Bash script to find most common 404

Following Kevin Hankens post on why you shouldn't ignore Drupal 404 errors, I decided to go through yesterdays error_log on our live apache server (the one which hosts www.pponline.co.uk, www.sportbusiness.com and www.mychild.co.uk alongside around 40 other dupral sites).

It turns out there were almost 5,000 404 (page not found) errors. How to find the most "popular" ones though? This called for a Bash script…
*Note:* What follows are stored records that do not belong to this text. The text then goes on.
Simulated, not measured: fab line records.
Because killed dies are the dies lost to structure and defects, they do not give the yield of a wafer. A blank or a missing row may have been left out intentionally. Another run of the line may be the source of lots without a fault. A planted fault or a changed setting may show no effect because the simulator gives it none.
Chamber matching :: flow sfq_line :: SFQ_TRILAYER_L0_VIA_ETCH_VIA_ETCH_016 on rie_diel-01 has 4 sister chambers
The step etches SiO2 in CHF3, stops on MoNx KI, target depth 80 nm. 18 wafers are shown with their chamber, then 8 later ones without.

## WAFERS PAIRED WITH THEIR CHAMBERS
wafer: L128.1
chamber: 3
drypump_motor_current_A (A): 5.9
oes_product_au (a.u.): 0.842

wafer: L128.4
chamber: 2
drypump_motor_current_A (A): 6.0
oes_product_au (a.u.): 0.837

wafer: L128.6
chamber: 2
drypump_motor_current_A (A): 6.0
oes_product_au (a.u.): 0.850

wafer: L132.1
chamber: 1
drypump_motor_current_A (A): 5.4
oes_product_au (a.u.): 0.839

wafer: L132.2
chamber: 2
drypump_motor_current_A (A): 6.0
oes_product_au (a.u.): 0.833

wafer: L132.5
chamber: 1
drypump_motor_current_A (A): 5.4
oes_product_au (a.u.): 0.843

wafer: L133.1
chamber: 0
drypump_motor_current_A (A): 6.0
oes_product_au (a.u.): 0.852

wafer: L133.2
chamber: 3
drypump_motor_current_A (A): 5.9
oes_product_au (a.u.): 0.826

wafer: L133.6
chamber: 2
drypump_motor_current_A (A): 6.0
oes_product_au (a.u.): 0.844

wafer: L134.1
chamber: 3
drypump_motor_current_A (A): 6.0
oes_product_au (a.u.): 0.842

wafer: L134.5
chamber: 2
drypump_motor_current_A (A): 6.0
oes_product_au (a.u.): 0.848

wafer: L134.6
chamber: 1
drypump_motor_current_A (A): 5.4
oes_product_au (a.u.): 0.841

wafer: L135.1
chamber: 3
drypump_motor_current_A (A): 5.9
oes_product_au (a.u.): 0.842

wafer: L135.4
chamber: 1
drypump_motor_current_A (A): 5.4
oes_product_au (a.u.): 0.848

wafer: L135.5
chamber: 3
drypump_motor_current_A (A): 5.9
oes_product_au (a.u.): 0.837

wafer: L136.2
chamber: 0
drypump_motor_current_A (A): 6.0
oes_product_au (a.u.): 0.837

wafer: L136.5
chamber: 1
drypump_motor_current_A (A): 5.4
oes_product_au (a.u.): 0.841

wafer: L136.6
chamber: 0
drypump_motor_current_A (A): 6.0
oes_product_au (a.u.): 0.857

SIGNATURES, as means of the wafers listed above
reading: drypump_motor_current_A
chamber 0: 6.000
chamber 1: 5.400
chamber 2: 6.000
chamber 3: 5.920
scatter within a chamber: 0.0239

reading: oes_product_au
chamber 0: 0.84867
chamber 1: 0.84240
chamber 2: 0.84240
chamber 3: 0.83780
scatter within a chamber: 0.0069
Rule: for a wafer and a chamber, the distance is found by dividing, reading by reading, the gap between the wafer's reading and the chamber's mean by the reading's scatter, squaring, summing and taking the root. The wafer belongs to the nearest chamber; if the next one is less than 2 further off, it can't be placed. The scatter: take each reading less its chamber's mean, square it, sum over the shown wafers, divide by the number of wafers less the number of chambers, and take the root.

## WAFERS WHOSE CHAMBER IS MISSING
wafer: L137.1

gawk '{ print $13 }' error_log.1  | grep ^/var | sort | uniq -c | sort -n

This uses gawk to parse yesterday's error log (hence the .1) and return column 13, assuming space is the default delimiter. Note: It turns out single quotes and double quotes mean different things to gawk!. Next I want to filter out lines beginning with "/var"; the gawk also returned values from memory & PHP errors. Next, sort them and do a unique liens count. Finally, sort this result with the most common entries at the end.

The result? SportBusiness REALLY needs a favicon in the default place - that along accounted for 20% of the 404's!

UPDATE


gunzip -c /var/log/httpd/error_log.3.gz | gawk '{ print $13 }' | grep ^/var | sort | uniq -c | sort -n

This is a slight alternative, if you use compressed log files is the following (it saves decompressing the file first).